32  Using Arduino / Project Guidance / Re: Power Supply on: February 07, 2013, 07:26:54 pm
Yep. You can't even buy the regulators for that little. I guess I am glad I didn't order that model. I was actually just looking at those a couple weeks ago, but decided to buy mine from nkcelectronics instead which is 3.3/5V independently selectable for each rail (no on/off switch built in, though.) I like it.

https://www.nkcelectronics.com/readboard-Power-Supply-Stick-Dual-Voltage-5V-and-33V_p_374.html
Its a nice little board. Seems to have been designed for the MB102 breadboard even though its description doesn't say so. Its probably priced right since it comes assembled, but watch out for the shipping cost. Start a blog and let us know how it works out.
33  Using Arduino / Project Guidance / Re: Power Supply on: February 07, 2013, 05:00:08 pm
If your 5V regulator is not burned up, it is damaged. You can see a burn mark on it in your picture. If it is working, it won't be soon. The fact that you have 3.3V selected and it is the 5V reg taking the hit would suggest it is something on the input to the 5V regulator (too high of a voltage) or a short after that. Connected to the 5V line are the LED, C2, C3, and the 3.3V regulator. I doubt the LED would blow it even if it shorted out since R1 would still limit current. C2 may be a crappy cap and shorted internally, or perhaps there is solder shorting out under C3. Finally, the 3.3v regulator may be shorted from Vin to GND. Unless they are using counterfit regulators, I would be surprised if the regulator is defective. I suspect the cap, C2. You could desolder it and see if things work with it removed. It is just a filtering cap and won't break the circuit with it removed (but might make the supply noisey.)
I removed Cap C2. There was no change. I know that the Vout of the 5v regulator goes to Vin of the 3.3 v regulator. From either of those points to ground shows a 180 ohm resistance.

Perhaps the point is that the whole thing cost about $2.50. It might be best to just scavenge the parts and build your own. It would be nice to stop the thing from being bought altogether or communicate the problem to the designers. Both seem impossible at this point.
34  Using Arduino / Project Guidance / Re: Power Supply on: February 06, 2013, 05:41:37 pm
Hi again!

Thank you for answering my question in the first place smiley-grin.  I have selected the voltage ( 5v ), please refer to the attachment.
There is still no power being supplied to the bread board... and the AMS1117 chips is smoking smiley-eek-blue  Is the chips being defective or its me..? the power being supplied to the Bread Board power module is from a 220VAC to 9VDC transformer.  Any help will be appreciated!  Thanks in advance! smiley-lol

Regards,
Your board is defective! I received one a few weeks ago and the AMS1117-5 regulator gets hot within seconds of plugging in the barrel connector. The power adapter is the same one I use for my Arduino UNO board, so its not an input voltage problem. My tests show that there is about 185 ohms between the 5 V output and ground. But all the other connections seem to be intact. I expect its a problem within the printed circuit board layers and so it cannot be fixed.

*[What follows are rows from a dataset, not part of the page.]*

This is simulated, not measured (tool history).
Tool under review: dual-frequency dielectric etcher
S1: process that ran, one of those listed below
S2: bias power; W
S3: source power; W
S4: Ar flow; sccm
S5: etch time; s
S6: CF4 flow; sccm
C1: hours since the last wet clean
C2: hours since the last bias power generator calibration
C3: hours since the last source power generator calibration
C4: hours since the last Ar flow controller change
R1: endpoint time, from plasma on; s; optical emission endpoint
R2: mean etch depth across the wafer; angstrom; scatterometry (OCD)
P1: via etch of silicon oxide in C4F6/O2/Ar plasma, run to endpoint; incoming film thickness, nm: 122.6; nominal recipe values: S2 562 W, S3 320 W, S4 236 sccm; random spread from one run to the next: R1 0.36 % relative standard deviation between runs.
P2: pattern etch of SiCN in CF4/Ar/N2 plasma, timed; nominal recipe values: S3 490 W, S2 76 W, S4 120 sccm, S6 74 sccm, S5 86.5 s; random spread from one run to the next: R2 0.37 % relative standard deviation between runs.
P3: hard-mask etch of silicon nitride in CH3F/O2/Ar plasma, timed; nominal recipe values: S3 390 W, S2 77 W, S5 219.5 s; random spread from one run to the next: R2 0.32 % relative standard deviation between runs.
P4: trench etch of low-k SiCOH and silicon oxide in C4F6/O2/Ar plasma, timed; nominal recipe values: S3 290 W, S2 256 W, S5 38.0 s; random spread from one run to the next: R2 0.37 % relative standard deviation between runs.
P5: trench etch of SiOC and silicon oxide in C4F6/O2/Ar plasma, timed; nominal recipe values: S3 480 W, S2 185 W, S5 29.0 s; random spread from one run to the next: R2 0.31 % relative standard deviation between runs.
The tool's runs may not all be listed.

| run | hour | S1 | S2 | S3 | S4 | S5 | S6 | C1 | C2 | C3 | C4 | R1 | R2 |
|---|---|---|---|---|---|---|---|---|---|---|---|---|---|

This power module is ubiquitous - and sold by many different sellers. Keep in mind that today is Feb 6, 2013 and these defective units are still shipping. Sindya (one of many sellers on Ebay) offered gave me a partial refund. I won't buy anymore from anyone though; almost all models and versions have the same regulator chips and the same layout, and likely the same problem. I just don't know why its never been reported before. I have attached a schematic for the version that you have (and that I have). The vendor asked that I send them a manual if I find one - HAHAHAHA. Hope you have good luck. I plan to build my own.

The final joke is the USB connector. Its supposed to be a male, not a female (you're left with a female end when you connect an extension to the computer). If you have an adapter and connect it to your computer, you may find that the board uses neither the 5V nor 3.3V regulator. I just can't tell from the schematic.
35  Using Arduino / General Electronics / Re: New YwRobot MB102 power module overheats on: February 05, 2013, 04:50:52 pm
So what "power adapter plug" - what polarity, what voltage? - and is there a manual / datasheet for this module?  
Is the polarity of the barrel jack socket marked / indicated (believe it or not these things are not standardised).
It does sound like a short circuit at the 5V side of things - do you have a multimeter?
There is no manual or datasheet for the product and no other info. Its from China; need I say more?
The adapter is an over the counter unit with an nominal output of 9 VDC at 800ma. The open circuit voltage is 13.5 V. I use the same adapter as the supply for the Arduino UNO board. The interior of the barrel is positive.
The 5v regulator is designated as ASM1117-5 whose datasheet I have attached.
I have followed the circuit on the schematic from the input adapter plug. The socket's center goes to the 1117-5 input pin 3; pin 1 is connected to ground and pin 2 is (at least) connected to the green LED. For a green LED voltage drop is typically 2.2v. So for a 5V supply the current through the resistor is (5-2.2)/470 = ~ 6 mA. So it must be something else.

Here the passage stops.